It’s the same in engineering. We use models to try to reproduce real systems so that we can understand them and ultimately design new machines to do things we want. However, unlike a model car, the models we use are not always physical. Instead, as one of my professors put it, “Engineers turn words into math.” We do that most of the time with differential equations.
 
Mathematical Models
 
Differential equations are fundamental to our understanding and description of the physical world. They are mathematical representations of the rates of change of the parameters of a system as they relate to one another. For example, a mass connected to a spring—which can model, say, the body of your car riding on its suspension, or the wing of an airplane subjected to a fluctuating aerodynamic force (
“wing flutter”), or the lateral movement of a building in an earthquake—accelerates in proportion to its position:
We use “prime” marks to symbolize general derivatives—so, the left-hand side of this proportionality is the second derivative of the right-hand side. More specifically for an undamped spring-mass system, position is a function of time and so the left-hand side contains a term representing acceleration, which is the second time derivative of position (velocity is how much an object's displacement changes per unit of time; acceleration is how much the velocity changes per unit of time):
…where x here is a function of time and the dots symbolize differentiation with respect to time.
 
The spring-mass system is a fairly straightforward model with wide application. It can stand in for many things, from the vibrations of molecules to the lateral motion of the “sky crane” Mars lander. Computational aerodynamics relies on more complex mathematical models that relate the rates of change of the various properties of an air mass such as its density (ρ), velocity (u, v, and w), pressure (p), friction (τ), heat flux (q), and specific energy (E). This results in complex systems of equations (nonlinear coupled multidimensional partial differential equations, to be specific), by applying conservation of mass:
Conservation of momentum:
And conservation of energy:
These systems, as complicated as they are, still do not capture the full picture of the real flow. At the same time, they are so mathematically complex that we must rely on significant simplifying assumptions to reduce them to something solvable. These assumptions could be anything from considering the flow as one-dimensional to approximating density as constant (most of those pretty CFD pictures of cars you've seen are created by programs that do this) to neglecting viscosity entirely (common in aerospace CFD solvers such as the Athena Vortex Lattice program, since the lift force and induced drag on an aircraft are strongly dependent on pressure and much less dependent on friction).
 
Physical Models
 
The alternative to conceptual models is to build something physical that replicates, in whole or part, the real machine we want to design. These have the advantage of incorporating real effects that mathematical models sometimes cannot. However, most physical models are not completely accurate reflections or duplications of an actual device or machine that performs some function in the real world. Some come close and are good enough to be useful; a lot don’t and are not useful. Examples of the latter are the tiny “desktop” wind tunnels that seem to be all the rage among auto enthusiasts right now.

Before you get too excited, hold up: this does not show the same flow pattern as over the real car. Not even close, especially over the rear window where the model shows complete separation (Image credit: newatlas.com).
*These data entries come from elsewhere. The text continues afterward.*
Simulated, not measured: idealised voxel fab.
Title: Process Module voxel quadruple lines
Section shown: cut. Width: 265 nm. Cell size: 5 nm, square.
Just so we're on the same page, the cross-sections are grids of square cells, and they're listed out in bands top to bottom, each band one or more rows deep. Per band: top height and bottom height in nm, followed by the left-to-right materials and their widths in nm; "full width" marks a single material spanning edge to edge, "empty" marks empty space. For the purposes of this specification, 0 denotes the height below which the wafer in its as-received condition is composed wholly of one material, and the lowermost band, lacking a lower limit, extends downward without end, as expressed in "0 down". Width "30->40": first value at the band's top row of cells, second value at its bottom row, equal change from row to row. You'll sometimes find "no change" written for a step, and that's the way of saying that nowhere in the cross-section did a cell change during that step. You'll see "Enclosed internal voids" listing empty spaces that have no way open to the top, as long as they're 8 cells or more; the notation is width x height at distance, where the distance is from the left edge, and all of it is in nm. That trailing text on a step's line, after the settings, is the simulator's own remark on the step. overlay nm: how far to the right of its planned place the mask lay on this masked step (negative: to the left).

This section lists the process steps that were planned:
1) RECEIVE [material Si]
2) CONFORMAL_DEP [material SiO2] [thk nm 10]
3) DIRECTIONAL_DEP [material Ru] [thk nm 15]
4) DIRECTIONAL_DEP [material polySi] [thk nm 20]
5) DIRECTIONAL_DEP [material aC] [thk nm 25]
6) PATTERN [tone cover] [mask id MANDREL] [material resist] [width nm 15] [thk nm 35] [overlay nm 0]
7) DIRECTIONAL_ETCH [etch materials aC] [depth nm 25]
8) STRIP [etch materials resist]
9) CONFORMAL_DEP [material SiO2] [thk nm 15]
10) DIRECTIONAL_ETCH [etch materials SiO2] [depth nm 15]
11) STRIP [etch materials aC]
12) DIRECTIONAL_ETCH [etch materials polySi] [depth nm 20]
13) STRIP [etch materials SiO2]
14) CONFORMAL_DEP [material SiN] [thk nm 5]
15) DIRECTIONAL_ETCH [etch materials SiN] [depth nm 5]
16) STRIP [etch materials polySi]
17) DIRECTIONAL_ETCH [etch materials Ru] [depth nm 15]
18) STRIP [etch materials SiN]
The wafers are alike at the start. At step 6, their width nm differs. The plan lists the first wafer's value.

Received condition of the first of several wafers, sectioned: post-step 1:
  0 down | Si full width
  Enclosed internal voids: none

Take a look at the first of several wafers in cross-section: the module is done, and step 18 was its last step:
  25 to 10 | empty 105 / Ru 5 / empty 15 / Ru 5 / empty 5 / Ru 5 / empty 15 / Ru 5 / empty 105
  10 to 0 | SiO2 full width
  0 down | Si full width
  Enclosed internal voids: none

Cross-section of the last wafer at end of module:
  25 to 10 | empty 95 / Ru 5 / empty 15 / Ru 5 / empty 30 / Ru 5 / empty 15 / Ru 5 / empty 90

You've probably seen these in videos online or may even have one yourself. I corresponded with someone recently on this topic, writing at one point,
 
“I wonder if there wasn't some influence here of the recent commercialization of a desktop wind tunnel (I'm forgetting the manufacturer now); for the last few months I've been seeing videos of people sticking model cars in these things and 'showing' the airflow, complete with a digital readout of flow 'velocity' ~200+ mph--clearly scaled (incorrectly) to the car size! I think it's so unintuitive for people because they think that a smaller car/model means slower true airspeed = faster modeled speed compared to the size...when in fact the opposite is true. Airspeed must increase to achieve the same Reynolds number, as you know, and then you run the risk of compressibility and transonic effects* ruining things (to get 20mph equivalent on a 1:18 model requires Mach 0.47 in the tiny tunnel--well above the limit for incompressible assumption). Utterly stupid and disingenuous, the way these desktop tunnels are marketed.”
 
(*I've noticed that these are often confused online. Compressibility refers to changes in density in the flow; below Mach 0.3 we usually approximate density as constant when we simulate flow or calculate aerodynamic parameters. Transonic refers to the freestream speed at which the local flow velocity somewhere on the vehicle reaches “sonic condition” or Mach 1, and shock waves begin to develop—which is typically closer to freestream Mach 0.8, depending on the vehicle geometry. On jet airliners, this usually happens on the wing upper surface; look carefully next time you fly and you may notice a 
“shimmer” there at cruise due to refraction through the shock wave formation).
 
The problem with these desktop tunnels is that the flow patterns they model are nowhere near what happens over the real car due to the difference in Reynolds number and Mach number, the two flow similarity parameters that must match the real car in order for the resulting flow patterns to develop in the same way—a complete failure of the model to replicate the real physical system. While the execution of the tunnel itself may be fine (in other words, its accuracy to the true flow over a scale model RC car may be very close), its dissimilarity to the real flow over full-size cars renders it utterly unsuited for the purpose most people think they can use it for and makes it very easy to mislead enthusiasts, students, and sometimes seasoned engineers who don't know any better. I looked up the website for one of these before writing this; they have ad copy and review excerpts everywhere stating such untruths as, “Lets you visualize what you can’t see, just like the major manufacturers,” and, “Test the aerodynamics of your 3D creations, or even your own car designs, and bring your ideas to life!” The smallest models manufacturers test are 1:4 scale because of those similarity parameters I mentioned above (a physical limitation
—there is no way around this), and if your goal is to build a real car these small wind tunnels will tell you nothing about its aerodynamic performance when the design is scaled up.
 
On the other hand, a good model for airflow over a real car is a detailed full-size buck in a large wind tunnel. Such a model is likely to develop airflow patterns and give results similar to the real car out on the road, and wind tunnel design has evolved over the past century to increase this likelihood. Professional wind tunnels now incorporate moving ground surfaces, have open test sections with very low blockage ratios, can attain high flow speeds, and have sensitive measurement equipment for calculation of force and moment coefficients.
 
An even better model? The real car on a real road. This is where a home modifier has an advantage over an OEM developing a new vehicle: we are working with already-existing cars and can test changes to their geometry in the real world fairly easily, although one trade-off is measurement methods that are often less sensitive.
 
The important takeaway here is that there will be inherent limitations any time you model something or look at the results of someone else’s modeling (especially the plethora of amateur CFD images online—we’ll see why in the next posts in this series), and quite often those limitations will not be immediately apparent or intuitive. The goal of any model should be to give us credible information about the real thing it attempts to copy; this stands at odds with the fact that no model is the same as the real thing, and some are drastically different. Remember the adage: “All models are wrong; some models are useful,” and always try to answer the question, “Is this test or simulation going to give me results that are applicable to the real thing?” Don’t ignore the answers to that question; try to figure out how and why the model is wrong so that you can improve it!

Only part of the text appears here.